Photo diary: Occupy Wall Street, November 17, 2011

November 20, 2011


Last Thursday, November 17, was a National Call to Action by Occupy Wall Street, which seemed like a good time to hit the street. There was a 5:00 rally in Foley Square that seemed aimed to manifest a critical mass of citizen participants — numerous labor unions had signed on for the event — so I went down with my friend Jonathan to add my presence and, as he likes to say, “get a sense of the meeting.”


Jonathan (above right) is a certified ’60s radical with plenty of experience with political protest, including tales of being caught in police riots at the Democratic Convention in Chicago in 1968. His comrade-in-arms from those days, Mike (above left), now a lawyer whose office overlooks Zucotti Park, also joined us for the rally. Their war stories are older than mine. Events like this one reminded me a bit of my days with ACT UP. This event did make me long wistfully for the elegance, focus, and theatricality that ACT UP brought to its public actions. In Foley Square, there was pretty much mild chaos. There was a loud, crappy sound system — I couldn’t see where the microphones were stationed, but they mostly broadcast exceedingly mediocre rapping.


It was a cold night but the square filled up with tens of thousands of people — a New York mixture, men and women, all colors, all ages, union members pushing comrades in wheelchairs, elderly women on the march, plus the inevitable ragtag marginal old-school lefty soapboxes (Workers World Party, calling for the Communist Revolution, etc.).


The sentiments were all over the place. Observing myself agree/disagree/agree/disagree with signs pointed up the essential value of Occupy Wall Street, which is not to let Them decide what the issues are and what should be done but to look inside. What do I think is important? What are the burning issues I am willing to devote time, energy, and resources to?


The police presence was insanely out of proportion for what is categorically a peaceful protest situation. The police mounted a miliary campaign of control and containment, looking for all the world like they were expecting to face an army of masked bandits wielding automatic weapons and Molotov cocktails. They had set up Foley Square so there were bizarre pockets of metal barricades with dead space inside. Despite their heavy numbers and the threatening presence of police on horseback, I didn’t witness any disturbances, even when the demonstrators decided to push a bunch of barricades aside and occupy the entire square.

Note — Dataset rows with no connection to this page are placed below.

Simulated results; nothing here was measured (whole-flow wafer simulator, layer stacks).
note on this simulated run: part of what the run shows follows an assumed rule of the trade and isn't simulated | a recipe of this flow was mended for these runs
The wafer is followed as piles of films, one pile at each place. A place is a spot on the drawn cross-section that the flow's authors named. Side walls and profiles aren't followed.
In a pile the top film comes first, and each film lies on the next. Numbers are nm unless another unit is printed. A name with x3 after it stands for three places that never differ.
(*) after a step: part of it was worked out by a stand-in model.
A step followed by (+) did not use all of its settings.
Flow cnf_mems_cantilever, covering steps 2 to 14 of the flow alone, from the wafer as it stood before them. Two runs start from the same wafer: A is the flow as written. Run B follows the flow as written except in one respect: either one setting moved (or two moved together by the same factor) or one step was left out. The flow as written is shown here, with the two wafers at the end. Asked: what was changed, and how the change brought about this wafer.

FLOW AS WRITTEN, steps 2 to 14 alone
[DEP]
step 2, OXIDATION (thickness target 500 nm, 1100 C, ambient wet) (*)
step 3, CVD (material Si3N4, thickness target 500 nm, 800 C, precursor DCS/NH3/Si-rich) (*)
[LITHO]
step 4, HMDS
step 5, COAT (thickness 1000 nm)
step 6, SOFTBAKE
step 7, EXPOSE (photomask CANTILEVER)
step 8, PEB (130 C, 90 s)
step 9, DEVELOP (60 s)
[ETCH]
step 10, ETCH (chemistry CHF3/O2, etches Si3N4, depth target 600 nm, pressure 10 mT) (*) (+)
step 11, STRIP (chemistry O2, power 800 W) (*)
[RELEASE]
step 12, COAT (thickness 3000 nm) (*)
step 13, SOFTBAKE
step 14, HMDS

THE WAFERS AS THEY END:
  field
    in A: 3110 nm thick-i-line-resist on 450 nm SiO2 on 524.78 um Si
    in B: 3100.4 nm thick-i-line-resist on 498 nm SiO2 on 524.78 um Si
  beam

As with the Times Square demo I attended, this one got a boost when a few thousand students showed up who’d marched down Broadway from Union Square. Eventually, a march across the Brooklyn Bridge occurred — I didn’t stick around for that, but I understand that mostly it was a peaceful procession in collaboration with a squadron of NYPD Community Affairs officers in light blue windbreakers. There were some arrests for blocking the roadways, an action that usually strikes me as a relatively lame form of civil disobedience, but I appreciated the sentiment expressed by the woman in the sign above: “Sorry for the inconvenience, we are trying to change the world.”